WHAT’S IT COST? Charger starting prices range from $25,170 for an SE to $37,320 for a Charger R/T Max AWD.

WHAT I LIKED BEST: New look and enhanced comfort; great performance.

WHAT I LIKED LEAST: Daisy Duke was nowhere to be found. 

WHO’S IT FOR? Bo, Luke and anyone else who wants a large, comfortable, well-equipped and high-performance sedan.

IMPORTANT NUMBERS: 5.7-liter, Hemi V8 370 horsepower, 395 foot pounds of torque. Fibe-speed automatic. 120.2-inch wheelbase. 4,450-pound curb weight. 15 city/23 highway mpg (EPA). Zero to 60 in 5.75 seconds (stopwatch). 15.4 cubic foot trunk.

For seven television seasons, the Duke cousins were seen weekly tearing up the back roads of fictional Hazzard County, Ga. The show had several other memorable characters, including shapely actress Catherine Bach, who was generally seen wearing impossibly tiny shorts that spawned the fashion statement named for her character: "Daisy Dukes."

But the show's real star was "General Lee," an orange, 1969 Dodge Charger. While running moonshine and outrunning Sheriff Rosco P. Coltrane, the Duke boys beat the snot out of General Lee. It spent more time airborne than Michael Jordan and kicked up more dirt than a rodeo bull.

Bo and Luke would have fallen in love with the 2011 Dodge Charger R/T that I recently tested. I'm not sure how well the current model can fly, but I'm convinced it would have run away from General Lee on the dirt roads the Dukes tore up weekly.

That's because the Charger I tested was equipped with all-wheel drive. As luck (in this case, bad luck) would have it, the week I tested the Charger seemed like the only week this winter when it didn't snow.

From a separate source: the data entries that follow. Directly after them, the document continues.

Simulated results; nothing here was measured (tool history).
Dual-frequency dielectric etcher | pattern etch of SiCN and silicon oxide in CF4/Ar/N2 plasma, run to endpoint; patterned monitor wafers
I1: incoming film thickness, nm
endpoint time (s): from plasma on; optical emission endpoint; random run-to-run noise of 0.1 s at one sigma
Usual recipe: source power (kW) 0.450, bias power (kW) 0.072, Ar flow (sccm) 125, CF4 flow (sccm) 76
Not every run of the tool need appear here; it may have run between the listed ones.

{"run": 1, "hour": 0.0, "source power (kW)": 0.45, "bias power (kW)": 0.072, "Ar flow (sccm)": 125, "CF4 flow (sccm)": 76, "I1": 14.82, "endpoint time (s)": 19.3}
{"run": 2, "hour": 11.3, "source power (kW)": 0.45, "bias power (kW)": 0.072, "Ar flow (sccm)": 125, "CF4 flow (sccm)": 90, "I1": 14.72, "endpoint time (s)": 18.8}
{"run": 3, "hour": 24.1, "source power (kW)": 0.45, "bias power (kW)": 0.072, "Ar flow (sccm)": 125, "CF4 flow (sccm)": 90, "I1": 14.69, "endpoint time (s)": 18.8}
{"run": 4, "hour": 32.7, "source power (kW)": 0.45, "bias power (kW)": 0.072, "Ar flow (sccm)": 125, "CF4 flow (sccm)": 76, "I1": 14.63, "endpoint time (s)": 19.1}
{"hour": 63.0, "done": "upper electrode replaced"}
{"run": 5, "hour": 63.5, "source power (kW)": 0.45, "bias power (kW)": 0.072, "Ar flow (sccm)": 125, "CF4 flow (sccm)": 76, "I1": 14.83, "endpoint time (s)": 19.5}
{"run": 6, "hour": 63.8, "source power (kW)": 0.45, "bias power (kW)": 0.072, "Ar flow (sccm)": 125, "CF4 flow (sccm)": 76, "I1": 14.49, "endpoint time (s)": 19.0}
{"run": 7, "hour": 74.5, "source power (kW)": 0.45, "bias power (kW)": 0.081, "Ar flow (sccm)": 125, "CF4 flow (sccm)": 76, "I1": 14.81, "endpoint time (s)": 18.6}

Nevertheless, there were enough sloppy roads and parking lots to convince me that AWD is a real asset on the Charger. It isn't available on the three SE models and adds around 200 pounds and $2,150 to the cost of the four R/T versions.

I'd say the feature is worth it, whether you drive in the snow belt or -- like Bo and Luke -- on the dirt roads of the sunny south. My colleagues in the New England Motor Press Association seem to agree. They recently gave the Charger R/T AWD their "2011 Winter Vehicle Award."

The Charger's AWD system is technologically impressive. It features a transfer case that automatically transitions between rear- and all-wheel drive as driving conditions dictate. And when the Charger is operating in RWD mode, its front axles can free-wheel to improve fuel economy.

In practice, the Charger's system delivered terrific traction, but not as seamlessly as the best AWD systems I've tested. Drivetrain drag was occasionally evident during slow-speed maneuvering on dry pavement (while parking, for example). And I sometimes heard or felt the front axles engaging and disengaging.

The AWD system also takes a slight toll on fuel economy. The EPA says the rear-wheel drive Charger model can travel one city and two highway miles farther on a gallon of gas.

But that's not an unreasonable tradeoff for the extra go-anywhere grip provided by AWD. The system's initial cost and extra weight also seem reasonable.

That's mainly because all R/T models come with Chrysler's vaunted Hemi V8 engine. In this case, it is a 5.7-liter version that delivers up to 370 horsepower and 395 pounds-feet of torque while burning regular-grade fuel. The engine can deactivate half of its cylinders in cruising situations, helping it earn a decent EPA highway rating of 23 miles per gallon.

The potent engine and extra grip help the AWD R/T overcome its additional weight. I didn't have a rear-wheel drive R/T with which to compare it, but published reviews of that model suggest that it has around the same 5.7-second zero-to-60 mph time I clocked with the R/T AWD.

Bo and Luke certainly could use that kind of "giddyup" to evade the sheriff, but even law-abiding citizens should be tickled by the R/T's thrust. In these days of high-mileage, eco-friendly fuel misers, it's hard to imagine anyone who gives a hoot about driving not appreciating the visceral thrill of having so much power underfoot.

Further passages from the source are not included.